No-name electronics clones abound on Amazon. Apple Airpods cost five times as much as these cheap clones, but do they sound five times better? You might be surprised at what we found.
Apple’s AirPods were the first notable wire-free earphones. They’ve since been eclipsed by many other models that sound better, stay in place more securely, and are easier to control. But no other model offers Apple’s iconic design, which is why it can still charge up to $200 for a pair.
But why spend that much when you can get wire-free earphones that look like AirPods for a fraction of the price? We ordered a $32 pair of unbranded AirPod clones from Amazon to see if they’re a legitimate deal, or if you get what you pay for.
The full name of the earphones were “Wireless Bluetooth Headphones-Wireless in-Ear Headphones-Running Headphones for Women Men-Sport Bluetooth Earphones-Best Sport Wireless Earbuds-Outdoor Portable Bluetooth Earphones1.” I say “were” because the product page isn’t there anymore. After seeing the earphones in person, I can understand why. These don’t evoke or seem inspired by AirPods; they’re straight rip-offs in design. I can’t believe they were even available through Amazon long enough for me to buy them.
Like AirPods, But Cheap
The nondescript box includes the two earphones, a charging case, and a short cable for charging the case (which then charges the earphones). The case and the earphones look almost exactly like the AirPods and their charging case. Each earbud has a large teardrop shape and prominent stems with silver caps that feature holes for the charging connectors in the case. The case is a simple curved white box. A casual glance would lead anyone to think these are AirPods.

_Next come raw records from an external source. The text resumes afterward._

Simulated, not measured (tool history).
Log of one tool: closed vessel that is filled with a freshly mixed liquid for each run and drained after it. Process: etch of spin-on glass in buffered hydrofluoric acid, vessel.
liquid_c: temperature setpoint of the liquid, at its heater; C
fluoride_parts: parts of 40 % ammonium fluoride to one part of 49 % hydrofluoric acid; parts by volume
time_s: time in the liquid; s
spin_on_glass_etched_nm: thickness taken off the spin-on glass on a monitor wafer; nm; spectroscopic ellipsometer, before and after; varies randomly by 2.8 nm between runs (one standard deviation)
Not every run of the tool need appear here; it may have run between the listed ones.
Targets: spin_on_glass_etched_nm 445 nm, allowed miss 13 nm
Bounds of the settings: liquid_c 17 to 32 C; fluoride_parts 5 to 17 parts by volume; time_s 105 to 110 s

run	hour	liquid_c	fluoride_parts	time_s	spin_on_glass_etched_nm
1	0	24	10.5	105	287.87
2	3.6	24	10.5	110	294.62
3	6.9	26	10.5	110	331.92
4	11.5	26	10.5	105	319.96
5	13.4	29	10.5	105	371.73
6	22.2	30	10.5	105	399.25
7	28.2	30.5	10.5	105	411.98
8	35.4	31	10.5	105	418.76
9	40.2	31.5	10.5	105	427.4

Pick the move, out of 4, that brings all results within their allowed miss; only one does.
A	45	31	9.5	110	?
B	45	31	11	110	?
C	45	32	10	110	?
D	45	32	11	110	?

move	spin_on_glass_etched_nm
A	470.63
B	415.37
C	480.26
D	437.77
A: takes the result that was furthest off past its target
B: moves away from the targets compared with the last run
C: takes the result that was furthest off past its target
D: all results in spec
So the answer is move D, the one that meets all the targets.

The details and feel of the earphones and case belie their true, unbranded nature. Instead of touch controls, the earphones have clicky buttons on the back. The charging case also has a clicky power button on the front next to two holes for the battery LEDs, and a fairly ugly little micro USB port on the back. The battery LED holes are questionable; even after keeping the case plugged in for hours, only the right hole lit up blue when I pressed the button to check the battery level. I don’t even know if there’s a second LED behind the other hole.
Then there’s the plastic. The earphones and case feel very cheap. It’s flimsy, light white plastic that gets about as far from Apple products as you can get while still keeping the color scheme. The plastic on the case is so cheap that you can see light from the LEDs bleed through it when they’re lit up. The lid is also awkwardly tight and hard to open. The parts all feel like overly smooth, light, low-quality junk.
After scowling at the feel of the earphones and their case for a few minutes, I tried to connect them to my phone and listen to some music. This is where things got really surprising.
Sounds Like a Deal
These AirPod knockoffs actually work. They pair pretty easily and don’t sound horrible. After powering each earphone on separately, a voice in both said they were connected. The earphones then appeared in my phone’s Bluetooth list as “tws-i7” and I paired them without incident. The process was simple, painless, and actually worked. I could listen to music on both earphones, without needing to pair each earpiece separately or otherwise wrestle with the connection.
Even more surprising? They don’t sound awful. They don’t sound particularly good, but the performance is about what I’d expect from a more legitimate, branded pair of wireless earphones (not even wire-free) that cost $30. I listened to some tracks from our audio testing playlist and I didn’t find the experience horrible.
Yes, the bass notes in The Knife’s “Silent Shout” sound weak and hollow, and distort at maximum volume. Yes, the higher frequencies in Yes’ “Roundabout” are flattened out and the track sounds like it’s on the radio. Yes, the vinyl texture in Massive Attack’s “Teardrop” sounds more like static than rain. Yet despite all of these things, the earphones aren’t painful to listen to.
I could pick out all of the elements of each mix, and I didn’t mind hearing music or podcast through them. They don’t come close to my Jabra Elite Active 65ts, but they don’t sound like ice picks in my ears, either. They just sound like cheap earphones, branded or not.
Are These Clones Worth Even $32?
I was getting ready for some total trash with these $32 blatant AirPod knockoffs. They aren’t great, but they aren’t entirely garbage bin material either. I’m shocked, but these cheap wire-free earphones are downright usable. I’d go so far as to say that they’re appropriately priced, though you can spend a bit more for better sound and much, much better build quality. (It’s worth noting that the AirPods themselves are far from our favorite true wireless earbuds; in fact, we even prefer Apple’s own Powerbeats Pro.)
Of course, none of this accounts for how long they might last. With the flimsy plastic and unknown electronics, they might fall apart in a week (and I don’t plan on using them again, because I have much better earphones). But for $32, these knockoffs are almost decent.